Ahead of the 2026 Tamil Nadu assembly elections, at a high-profile press conference in Chennai on 11 April, the union home minister Amit Shah formally announced the revival of the Bharatiya Janata Party’s alliance with the All India Anna Dravida Munnetra Kazhagam. Flanked by the AIADMK’s general secretary, Edappadi K Palaniswami, and the BJP’s outgoing state president, K Annamalai, Shah confirmed that the upcoming campaign would be led by Palaniswami, signalling a tactical pivot. While Shah’s visit was ostensibly to appoint a new state BJP chief, the subtext was clear: the price of alliance was the removal of Annamalai. It is part of a long-term strategy to form the government in Tamil Nadu by 2031.
Annamalai, a former IPS officer and once the BJP’s great Tamil hope, had transformed the party’s image in the state. Under his leadership, the BJP’s vote share surged from a negligible 3.6 percent in 2019 to over 11 percent in 2024, thanks to high-decibel campaigns such as En Mann, En Makkal—my soil, my people. But his aggressive anti-Dravidian stance strained relations with AIADMK, particularly after his criticism of icons J Jayalalithaa and CN Annadurai, leading to the alliance’s collapse in September 2023. To stitch the coalition back together, the RSS ideologue S Gurumurthy—who has often served as a bridge between the BJP’s central leadership and regional forces—is said to have played a vital part. Shortly before the conference, a meeting took place at his Mylapore residence, during which Shah, Annamalai and the union minister for information and broadcasting and parliamentary affairs, L Murugan, were present. Soon after, the BJP replaced Annamalai with Nainar Nagendran, a former AIADMK leader from the Thevar community.
There was an underlying caste consideration behind this shift. Both Annamalai and Palaniswami are Gounders from western Tamil Nadu, which created rivalry between the two parties over the same voter base. Nagendran’s appointment aimed to consolidate southern districts, where Thevars hold sway, aligning with the BJP’s social engineering strategy. A three-time MLA from Tirunelveli—twice under AIADMK and once with the BJP—Nagendran has demonstrated his ability to navigate loyalties across party lines and is a formidable local leader. His AIADMK lineage makes him a convenient bridge for the revived alliance. But his appointment also represents a recalibration after the BJP’s Hindutva playbook met with limited success in the Dravidian heartland.

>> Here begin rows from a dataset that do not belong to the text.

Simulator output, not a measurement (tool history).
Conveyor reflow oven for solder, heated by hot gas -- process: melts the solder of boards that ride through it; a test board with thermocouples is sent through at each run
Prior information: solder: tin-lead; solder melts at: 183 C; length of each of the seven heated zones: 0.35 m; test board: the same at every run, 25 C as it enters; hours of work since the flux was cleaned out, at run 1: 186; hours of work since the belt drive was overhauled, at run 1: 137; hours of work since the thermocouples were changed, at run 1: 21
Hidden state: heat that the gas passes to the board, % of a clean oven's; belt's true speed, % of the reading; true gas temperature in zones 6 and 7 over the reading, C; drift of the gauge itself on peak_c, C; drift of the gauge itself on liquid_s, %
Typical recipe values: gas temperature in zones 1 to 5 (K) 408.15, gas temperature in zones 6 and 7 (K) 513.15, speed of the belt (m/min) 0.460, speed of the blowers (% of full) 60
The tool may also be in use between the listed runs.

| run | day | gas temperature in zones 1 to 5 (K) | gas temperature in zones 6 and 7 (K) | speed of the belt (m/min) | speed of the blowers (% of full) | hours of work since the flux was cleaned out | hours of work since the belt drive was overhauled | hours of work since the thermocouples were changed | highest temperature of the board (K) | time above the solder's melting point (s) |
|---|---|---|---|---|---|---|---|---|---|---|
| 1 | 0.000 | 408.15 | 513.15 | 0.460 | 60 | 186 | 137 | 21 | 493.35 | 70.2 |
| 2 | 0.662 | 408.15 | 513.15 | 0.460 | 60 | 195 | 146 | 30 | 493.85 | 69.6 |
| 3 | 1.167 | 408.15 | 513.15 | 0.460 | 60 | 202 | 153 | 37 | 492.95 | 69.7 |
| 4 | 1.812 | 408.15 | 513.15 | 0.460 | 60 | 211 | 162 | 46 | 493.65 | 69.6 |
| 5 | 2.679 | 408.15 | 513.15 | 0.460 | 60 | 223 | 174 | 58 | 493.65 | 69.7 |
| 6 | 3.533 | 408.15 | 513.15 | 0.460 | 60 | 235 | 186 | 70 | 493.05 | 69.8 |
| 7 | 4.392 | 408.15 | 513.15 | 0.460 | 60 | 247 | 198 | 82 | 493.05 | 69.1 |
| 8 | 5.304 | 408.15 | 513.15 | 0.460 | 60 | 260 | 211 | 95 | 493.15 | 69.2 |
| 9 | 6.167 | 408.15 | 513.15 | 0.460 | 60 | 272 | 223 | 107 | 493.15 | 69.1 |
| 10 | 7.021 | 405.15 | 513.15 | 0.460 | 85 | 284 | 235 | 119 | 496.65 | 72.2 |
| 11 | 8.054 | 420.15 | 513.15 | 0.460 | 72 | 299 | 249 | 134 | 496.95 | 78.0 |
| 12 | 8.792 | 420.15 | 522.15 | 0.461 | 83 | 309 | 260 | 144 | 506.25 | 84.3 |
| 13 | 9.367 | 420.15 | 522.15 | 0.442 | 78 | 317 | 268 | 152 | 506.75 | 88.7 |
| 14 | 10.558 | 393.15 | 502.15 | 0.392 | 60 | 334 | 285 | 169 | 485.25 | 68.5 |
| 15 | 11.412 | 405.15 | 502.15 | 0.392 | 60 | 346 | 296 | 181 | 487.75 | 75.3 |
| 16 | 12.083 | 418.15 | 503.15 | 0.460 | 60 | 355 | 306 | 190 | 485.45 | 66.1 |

The BJP’s failure to effect its ideological template in Tamil Nadu, so far, has been most evident in its handling of the Thiruparankundram controversy—a manufactured communal flashpoint in Madurai district that backfired spectacularly thanks to the state’s deep-rooted commitment to the legacy of Dravidian icon Periyar. This is a state where Hindu children are taken to dargahs, Muslims are given the ceremonial mudhal mariyadhai in temples, meaning the first respect as a mark of reverence to local Muslim communities that would have contributed to the Hindu temples. In Periyar’s land, rationalism grows alongside spirituality, something Hindutva elements cannot grasp.